President Trump really doesn’t care about what you think.
One would think that after a year and a half of a presidency under the cloud of an investigation into collusion with a country that every one of our intelligence agencies says actively interfered with our electoral process — and, many believe, tipped the election in his favor — that the president would be attempting to put as much distance between himself and the Kremlin as possible.
Every move that Trump has made towards Russia, however, has just increased the suspicions that he is squarely in Vladimir Putin’s pocket.
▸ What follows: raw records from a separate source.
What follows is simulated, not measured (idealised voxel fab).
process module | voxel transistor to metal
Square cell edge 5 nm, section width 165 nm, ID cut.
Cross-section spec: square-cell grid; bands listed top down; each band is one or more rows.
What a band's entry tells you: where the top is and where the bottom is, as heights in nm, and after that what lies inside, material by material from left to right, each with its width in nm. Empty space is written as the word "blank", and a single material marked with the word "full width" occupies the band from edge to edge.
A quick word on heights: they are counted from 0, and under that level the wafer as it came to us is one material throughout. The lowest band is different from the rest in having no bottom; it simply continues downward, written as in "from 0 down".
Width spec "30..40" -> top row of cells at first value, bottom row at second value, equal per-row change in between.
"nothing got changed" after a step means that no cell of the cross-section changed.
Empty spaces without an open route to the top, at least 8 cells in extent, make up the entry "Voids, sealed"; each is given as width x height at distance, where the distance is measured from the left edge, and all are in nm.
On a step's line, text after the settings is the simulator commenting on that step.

The delay in implementing the sanctions that Congress overwhelmingly approved against Russia after the suspicious poisoning of a former spy and his daughter in London; the insistence that the G7 readmit Russia to the group of international leaders; the secretive phone calls to Putin; the acceptance of Putin’s claim not to have interfered in the election; the undermining of the NATO alliance; all of these actions have only granted credibility to the idea that the Kremlin has more kompromat on Trump than Special Counsel Robert Mueller could ever dream of finding.
Trump’s announcement of a summit meeting with Putin later this month in Helsinki, Finland only added fuel to the raging fire. Even more damning was the news reported by CNN that initially at least the meeting will be a one-on-one conclave with no aides present to overhear the conversation or take notes on what is being said.
CNN cites some officials as being worried that Putin, a former master spy and a canny negotiator, could take advantage of the man who considers himself a “stable genius” and extract concessions from Trump on sanctions or other issues such as the recognition of Russia’s claim to Crimea.
Last week Trump gave reporters on Air Force One a preview of the planned conversation with Putin.
“I’ll talk to him about everything,” Trump said. “We’re going to talk about Ukraine, we’re going to be talking about Syria, we’ll be talking about elections. And we don’t want anybody tampering with elections. We’ll be talking about world events. We’ll be talking about peace. Maybe we talk about saving billions of dollars on weapons, and maybe we don’t.”
Whatever is on the agenda, as long as Trump and his campaign are under investigation for collusion with the Kremlin (and of obstructing justice in the investigation), any meeting with Putin will be regarded with great suspicion and the potential to be interpreted as the agent returning to his supervisor to get further instructions in carrying out their planned mission — particularly when there is no one else in the room to hear what they are actually saying to each other.
Trump warned during the campaign of the dangers of electing a president who would be under constant investigation from the beginning of their term in office, saying it would create “an unprecedented and protracted constitutional crisis”. He was referring to Hillary Clinton, of course, but as his own presidency plays out, it appears as if it was the one time that Donald Trump actually spoke the truth.